He described: “By a faction, I understand a number of citizens, whether amounting to a majority or a minority of the whole, who are united and actuated by some common impulse of passion, or of interest, adversed to the rights of other citizens, or to the permanent and aggregate interests of the community.” Today, these factions are our organized political parties.
Madison realized that his countrymen are complex human beings, capable of great subtlety of thought and divergent opinions. To reduce their political activity to nothing more than blind adherence to the maxims of one party or another would be to reduce them as citizens. This was his stern warning against factionalism in Federalist #10.
He would be heartbroken, I’m sure, if he could observe the political climate today in both Wyoming and the nation, and realize that love of party has supplanted love of country or state. And what a sad commentary that is upon us all, Wyomingites and Americans.

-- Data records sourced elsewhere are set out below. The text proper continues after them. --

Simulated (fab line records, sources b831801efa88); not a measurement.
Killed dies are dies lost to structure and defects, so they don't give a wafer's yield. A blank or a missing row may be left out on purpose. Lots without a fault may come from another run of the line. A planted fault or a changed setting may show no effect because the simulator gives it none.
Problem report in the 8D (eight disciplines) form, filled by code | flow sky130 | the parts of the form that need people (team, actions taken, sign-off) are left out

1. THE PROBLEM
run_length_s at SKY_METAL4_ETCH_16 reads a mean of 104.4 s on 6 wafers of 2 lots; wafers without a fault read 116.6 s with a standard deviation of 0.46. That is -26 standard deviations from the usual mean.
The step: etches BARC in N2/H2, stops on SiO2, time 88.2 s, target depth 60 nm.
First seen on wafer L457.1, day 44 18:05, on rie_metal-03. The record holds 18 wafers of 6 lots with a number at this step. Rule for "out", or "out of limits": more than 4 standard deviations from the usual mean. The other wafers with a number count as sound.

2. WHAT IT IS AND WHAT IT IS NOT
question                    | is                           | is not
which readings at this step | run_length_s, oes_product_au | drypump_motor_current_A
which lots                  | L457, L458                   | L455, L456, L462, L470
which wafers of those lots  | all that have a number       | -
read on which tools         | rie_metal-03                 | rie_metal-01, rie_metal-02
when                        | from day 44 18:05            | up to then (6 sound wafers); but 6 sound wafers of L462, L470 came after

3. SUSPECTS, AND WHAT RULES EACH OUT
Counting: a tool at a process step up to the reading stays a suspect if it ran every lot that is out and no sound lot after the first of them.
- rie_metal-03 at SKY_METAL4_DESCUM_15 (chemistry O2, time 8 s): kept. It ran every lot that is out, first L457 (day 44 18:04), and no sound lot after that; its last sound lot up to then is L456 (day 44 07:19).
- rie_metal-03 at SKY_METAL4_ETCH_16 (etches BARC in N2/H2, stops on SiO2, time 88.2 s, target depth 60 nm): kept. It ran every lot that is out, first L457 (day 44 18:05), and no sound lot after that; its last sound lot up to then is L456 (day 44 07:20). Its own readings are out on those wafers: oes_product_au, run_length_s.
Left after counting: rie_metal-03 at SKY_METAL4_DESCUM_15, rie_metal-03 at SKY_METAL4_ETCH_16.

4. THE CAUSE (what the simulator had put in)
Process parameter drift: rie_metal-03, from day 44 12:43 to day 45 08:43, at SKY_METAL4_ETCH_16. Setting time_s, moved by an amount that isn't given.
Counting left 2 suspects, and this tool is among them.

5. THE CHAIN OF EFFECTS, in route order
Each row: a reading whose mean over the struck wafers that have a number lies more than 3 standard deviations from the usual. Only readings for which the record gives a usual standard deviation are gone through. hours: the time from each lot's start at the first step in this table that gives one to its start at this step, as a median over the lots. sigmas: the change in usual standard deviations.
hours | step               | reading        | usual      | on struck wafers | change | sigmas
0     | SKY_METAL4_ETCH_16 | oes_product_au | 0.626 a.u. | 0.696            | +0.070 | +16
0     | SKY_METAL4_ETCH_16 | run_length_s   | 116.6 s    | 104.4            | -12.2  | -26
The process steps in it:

Here we find ourselves in 2021, in Wyoming (describing ourselves as the most inde-goddam-pendent state in the Union), so ensnared in partisan dogma that we define ourselves first as Repuplican, Democrat or member of another party.
We have forsaken that independence of thought so treasured by Publius, and we have replaced it with blind obedience to a couple dozen or so planks in a party platform.
And we have established a body of law that protects and coddles these factions. Partisanship is so integral to our public life today that Uinta County felt justified in bringing their private, intramural food fight to the attention of Wyoming’s public officials with a plea for help.
We have so bought into the Republican/Democrat dichotomy that folks drinking coffee in Farson or Alladin read about the Uinta County kerfluffle, convinced that the outcome has importance to them.
Were it not for the profile and political power that Wyoming has given to these factions, their private squabbles would mean about as much as the Elks Club in Worland arguing over what to have for supper.
To their credit, the Secretary of State and Attorney General both passed on reviewing the Uinta County case, tossing it back to the county for resolution. But I don’t think that’s going far enough.
The State of Wyoming should extricate itself from the clutches of political parties, and repeal any statute that governs partisanship.
All that we require of them, if they are so inclined, is to present candidates on public ballots in public general elections.
We, the State, should not dictate how primary elections are conducted, nor how internal party discipline is administered.
While we may have convinced ourselves otherwise over the years, we really don’t have any dogs in those fights. The parties are big boys and girls, eating at the adults’ table and they should act accordingly.
If Wyoming can liberate itself from the clutches of organized political parties, then it can direct its attention to the really important work. But if we continue to let the tail wag the dog, we doom ourselves to a future where nothing gets done except the business of the party.